A federal appeals court has revived a lawsuit brought by a group of former Detroit trial court employees against now retired chief judge Marylin Atkins for improper termination.

On Wednesday in Rodgers v. 36th District Court, the U.S. Court of Appeals for the Sixth Circuit affirmed Eastern District of Michigan Judge Julian Abele Cook’s August 2011 denial of Atkins’ motion for summary judgment of 14 plaintiffs’ claims. Cook granted summary judgment to Atkins on three claims.

Atkins, who served as chief of Michigan’s 36th Judicial District Court until her retirement last year, claimed qualified immunity. She also argued that a March 2006 letter from a district official to the union president about “the Court’s intent to modify, amend, or terminate all or parts” of collective bargaining agreement ended that agreement.

According to court records, the plaintiffs were fired between February 2007 and February 2009 for reasons including fixing traffic tickets, failing to return to work after a scheduled health leave and falsely applying for bereavement leave. They claimed their terminations violated the agreement and that Atkins and the district improperly denied their demands for arbitration. Their May 2010 case claimed they were fired without due process of law in violation of the Fifth and Fourteenth Amendments.

Judge Julia Smith Gibbons wrote the Sixth Circuit’s opinion, joined by Judge R. Guy Cole Jr. and Senior Judge Martha Craig Daughtrey.

Gibbons noted that the terminations were not random and conformed with the 36th District’s established procedure.

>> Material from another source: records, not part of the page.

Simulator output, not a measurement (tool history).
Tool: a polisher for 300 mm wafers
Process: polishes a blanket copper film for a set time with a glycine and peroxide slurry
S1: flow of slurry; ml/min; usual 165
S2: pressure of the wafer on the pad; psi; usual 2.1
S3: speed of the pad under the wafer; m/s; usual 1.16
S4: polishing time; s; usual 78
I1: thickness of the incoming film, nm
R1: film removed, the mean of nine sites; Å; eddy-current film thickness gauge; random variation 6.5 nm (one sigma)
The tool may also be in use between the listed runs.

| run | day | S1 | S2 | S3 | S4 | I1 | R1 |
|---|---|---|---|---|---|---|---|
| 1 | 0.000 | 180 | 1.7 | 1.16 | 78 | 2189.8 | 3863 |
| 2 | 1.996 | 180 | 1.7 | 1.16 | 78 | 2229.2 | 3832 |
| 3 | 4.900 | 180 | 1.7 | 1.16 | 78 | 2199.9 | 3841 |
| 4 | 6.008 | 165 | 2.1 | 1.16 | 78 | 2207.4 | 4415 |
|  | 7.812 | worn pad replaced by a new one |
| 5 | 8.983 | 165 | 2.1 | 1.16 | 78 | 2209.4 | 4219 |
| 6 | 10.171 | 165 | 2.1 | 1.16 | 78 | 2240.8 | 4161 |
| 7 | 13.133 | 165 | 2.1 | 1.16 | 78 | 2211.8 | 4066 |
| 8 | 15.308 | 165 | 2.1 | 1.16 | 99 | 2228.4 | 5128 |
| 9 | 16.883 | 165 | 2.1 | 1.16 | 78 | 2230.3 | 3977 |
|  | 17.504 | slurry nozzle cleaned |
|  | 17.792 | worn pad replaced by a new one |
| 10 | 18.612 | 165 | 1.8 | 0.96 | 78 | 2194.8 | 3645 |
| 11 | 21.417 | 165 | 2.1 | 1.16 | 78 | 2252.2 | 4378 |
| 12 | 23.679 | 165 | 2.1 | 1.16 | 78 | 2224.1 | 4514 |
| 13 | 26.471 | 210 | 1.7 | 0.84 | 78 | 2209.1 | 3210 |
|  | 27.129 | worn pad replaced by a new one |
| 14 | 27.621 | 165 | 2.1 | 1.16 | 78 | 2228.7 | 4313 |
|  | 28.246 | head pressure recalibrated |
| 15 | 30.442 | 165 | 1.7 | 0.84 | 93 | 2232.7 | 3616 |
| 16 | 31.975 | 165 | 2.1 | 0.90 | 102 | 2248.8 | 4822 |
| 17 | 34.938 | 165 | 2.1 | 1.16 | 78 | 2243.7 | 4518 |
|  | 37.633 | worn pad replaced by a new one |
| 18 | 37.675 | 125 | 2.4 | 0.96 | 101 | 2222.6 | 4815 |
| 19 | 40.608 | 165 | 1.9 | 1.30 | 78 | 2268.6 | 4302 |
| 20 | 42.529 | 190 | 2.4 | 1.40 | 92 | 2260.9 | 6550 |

“Because the plaintiffs challenge actions taken pursuant to established state procedure, they are not required to plead and prove the inadequacy of administrative and state court remedies in order to state a [civil action for deprivation of rights claim,” she wrote.

She cited U.S. Supreme Court and Sixth Circuit precedents holding that public employees who can be fired only for “just cause” enjoy property interests in their employment that is protected by due process.

“We hold that the plaintiffs allege sufficient facts to lead a jury to conclude that it was objectively unreasonable for an official in Atkins’s position to believe that the [agreement was] terminated and, therefore, that it was objectively unreasonable to fire the plaintiffs and deny their demands for arbitration,” Gibbons wrote.

“It’s an important case affirming the rights of public sector employees to have a meaningful review of public officer’s decision to terminate their employment,” said Robert Fetter, an associate at Detroit’s Miller Cohen who argued for the former employees.

Such a review is necessary to ferret out bias, corruption and other improper reasons for ending a public employees’ livelihood, he said.

The court and its lawyers at Detroit’s Kotz Sangster Wysocki did not respond to requests for comment. Matthew Derby argued. Atkins could not be reached for comment.